Canada’s steel trade policies are caught in a contradiction and local manufacturers are bearing the cost.
While the Canadian government permits companies to import certain steel products unavailable domestically, it simultaneously applies counter-tariffs on the same products when sourced from the United States. The result is rising costs, growing administrative burden and increasing pressure on businesses already navigating a volatile global trade environment.
Companies like Wellmaster have flagged the direct impact on their competitiveness, warning that the unintended consequences of the current tariff structure are hurting manufacturing operations and jobs. The Canadian Manufacturers & Exporters association is urging the government to align its counter-tariff framework with its own import exemption rules, arguing that businesses should not face additional duties on steel products that simply cannot be sourced locally.
The situation intensified after the U.S. President Donald Trump reinstated Section 232 tariffs in March 2025, pushing duties on steel and aluminium imports to 50 per cent. Canada responded with 25 per cent counter-tariffs on billions of dollars worth of American steel and aluminium products. While tariff exemptions are available for companies unable to source required steel domestically or from non-U.S. suppliers, the process adds financial and administrative strain that many manufacturers find difficult to absorb.
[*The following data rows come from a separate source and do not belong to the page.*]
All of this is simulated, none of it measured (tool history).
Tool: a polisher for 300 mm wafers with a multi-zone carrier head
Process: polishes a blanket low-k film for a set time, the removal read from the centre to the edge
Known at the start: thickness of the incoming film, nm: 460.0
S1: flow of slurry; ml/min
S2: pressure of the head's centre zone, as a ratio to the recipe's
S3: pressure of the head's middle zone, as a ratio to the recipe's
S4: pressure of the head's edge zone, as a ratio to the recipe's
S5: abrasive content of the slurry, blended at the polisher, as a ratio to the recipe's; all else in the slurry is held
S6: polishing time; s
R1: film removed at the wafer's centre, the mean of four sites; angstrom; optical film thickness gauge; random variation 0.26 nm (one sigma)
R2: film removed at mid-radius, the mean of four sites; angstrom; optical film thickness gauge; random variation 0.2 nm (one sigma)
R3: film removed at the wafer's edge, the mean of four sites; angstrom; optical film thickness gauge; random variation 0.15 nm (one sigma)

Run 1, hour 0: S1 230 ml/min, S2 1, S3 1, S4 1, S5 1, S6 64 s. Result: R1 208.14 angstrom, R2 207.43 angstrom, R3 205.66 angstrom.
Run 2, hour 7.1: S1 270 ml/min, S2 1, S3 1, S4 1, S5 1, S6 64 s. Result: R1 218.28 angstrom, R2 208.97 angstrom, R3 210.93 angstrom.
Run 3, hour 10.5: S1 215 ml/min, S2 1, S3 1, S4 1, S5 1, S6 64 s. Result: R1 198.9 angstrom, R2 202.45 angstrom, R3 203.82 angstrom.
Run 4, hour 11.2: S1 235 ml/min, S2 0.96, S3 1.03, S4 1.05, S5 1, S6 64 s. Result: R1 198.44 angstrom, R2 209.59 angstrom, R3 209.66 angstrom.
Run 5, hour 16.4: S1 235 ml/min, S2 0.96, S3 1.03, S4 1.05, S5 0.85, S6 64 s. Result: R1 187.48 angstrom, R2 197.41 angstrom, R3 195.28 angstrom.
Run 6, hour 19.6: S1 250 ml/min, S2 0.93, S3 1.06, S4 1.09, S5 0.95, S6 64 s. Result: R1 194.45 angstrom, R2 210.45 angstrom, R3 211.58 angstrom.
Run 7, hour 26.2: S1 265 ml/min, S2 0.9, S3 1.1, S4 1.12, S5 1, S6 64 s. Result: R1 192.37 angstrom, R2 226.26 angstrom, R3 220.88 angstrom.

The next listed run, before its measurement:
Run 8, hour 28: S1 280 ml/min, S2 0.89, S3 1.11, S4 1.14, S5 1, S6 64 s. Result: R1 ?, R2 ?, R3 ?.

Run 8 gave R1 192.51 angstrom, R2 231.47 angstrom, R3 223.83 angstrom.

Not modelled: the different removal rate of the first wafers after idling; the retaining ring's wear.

Adding another layer of complexity, Canadian steel producers are increasingly concerned about cheap foreign steel flooding the market, a side effect of global overcapacity and shifting trade routes triggered by U.S. tariffs. To address this, Canada introduced a tariff-rate quota system imposing a 50 per cent duty on foreign steel imports beyond set thresholds. Steel from the U.S. and Mexico, however, remains exempt under existing North American trade agreements.
The result is a policy landscape that is proving difficult for manufacturers to navigate on multiple fronts simultaneously.